National symbol soars to new heights in PA

Bald eagle 2
Bald eagle in flight. (Pennsylvania Game Commission photo)

I always look forward to the Pennsylvania Game Commission's annual bald eagle report, which they release just before July 4.

It's always such good news.

Sure enough, this year the commission reports another population increase for the national symbol.

A year ago, there were 206 confirmed eagle nests in 51 counties.

This year: 252 nests in 56 counties.

“We’re to the point in Pennsylvania where the bald eagle’s success is something that’s expected,” said Game Commission Executive Director Carl G. Roe in a press release. “Year after year, their numbers grow. Year after year, their range grows broader."

Better yet: 16 of those nests are in the five southeastern counties.

Philadelphia continues to amaze people. It has two bald eagle nests, both of which produced young this year. One is in a great spot for observing the eagles without disturbing them. It's at the John Heinz National Wildlife Refuge at Tinicum.

Montgomery County and Delaware County each have an active nest, and each was successful this year.

Bucks, which offers great river habitat for eagles, has four nests, all successful this year.

But topping the charts is Chester County. It has eight nests. Six were successful this year. In another one, the lone chick fell out of the nest and died. In the eighth, one chick survived, but another chick fell out. It was rescued and taken to rehab, but had to be euthanized.

A bit of history from the game commission press release:

Just 30 years ago, the bald eagle’s future in Pennsylvania looked bleak. Its population decimated by the effects of water pollution, persecution and compromised nest success caused by organochlorine pesticides such as DDT, only three pairs of nesting eagles remained in the state – all of them located in Crawford County, in northwestern Pennsylvania along the Ohio border.

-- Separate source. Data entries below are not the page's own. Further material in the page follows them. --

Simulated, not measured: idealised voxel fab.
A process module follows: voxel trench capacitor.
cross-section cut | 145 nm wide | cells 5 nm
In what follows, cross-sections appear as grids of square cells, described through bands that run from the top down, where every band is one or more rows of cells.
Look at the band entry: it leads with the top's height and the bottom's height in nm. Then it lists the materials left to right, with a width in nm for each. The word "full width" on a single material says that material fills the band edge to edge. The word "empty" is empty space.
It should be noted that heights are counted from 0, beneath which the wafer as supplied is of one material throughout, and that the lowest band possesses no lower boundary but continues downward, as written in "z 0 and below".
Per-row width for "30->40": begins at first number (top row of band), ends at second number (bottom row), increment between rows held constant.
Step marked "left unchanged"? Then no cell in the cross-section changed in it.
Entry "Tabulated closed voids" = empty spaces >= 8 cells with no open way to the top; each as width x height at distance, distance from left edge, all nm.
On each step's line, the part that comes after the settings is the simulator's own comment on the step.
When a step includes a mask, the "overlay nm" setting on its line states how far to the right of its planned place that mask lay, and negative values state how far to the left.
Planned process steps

But in 1983, the Game Commission launched what would become a seven-year bald eagle restoration program. The agency, as part of a federal restoration initiative, sent employees to Saskatchewan to obtain eaglets from wild nests.

Initially, 12 seven-week-old eaglets were taken from nests in Canada’s Churchill River valley and brought to specially constructed towers at two sites. At these towers – at Haldeman Island on the Susquehanna River near Harrisburg, and at Shohola Lake in Pike County – the birds were “hacked,” a process by which the eaglets essentially are raised by humans, but without knowing it, then released gradually into the wild.

In all, 88 bald eaglets from Canada were released from the sites as part of the program, which was funded in part by the Richard King Mellon Foundation of Pittsburgh and the federal Endangered Species Fund.

This reintroduction jump-started the recovery.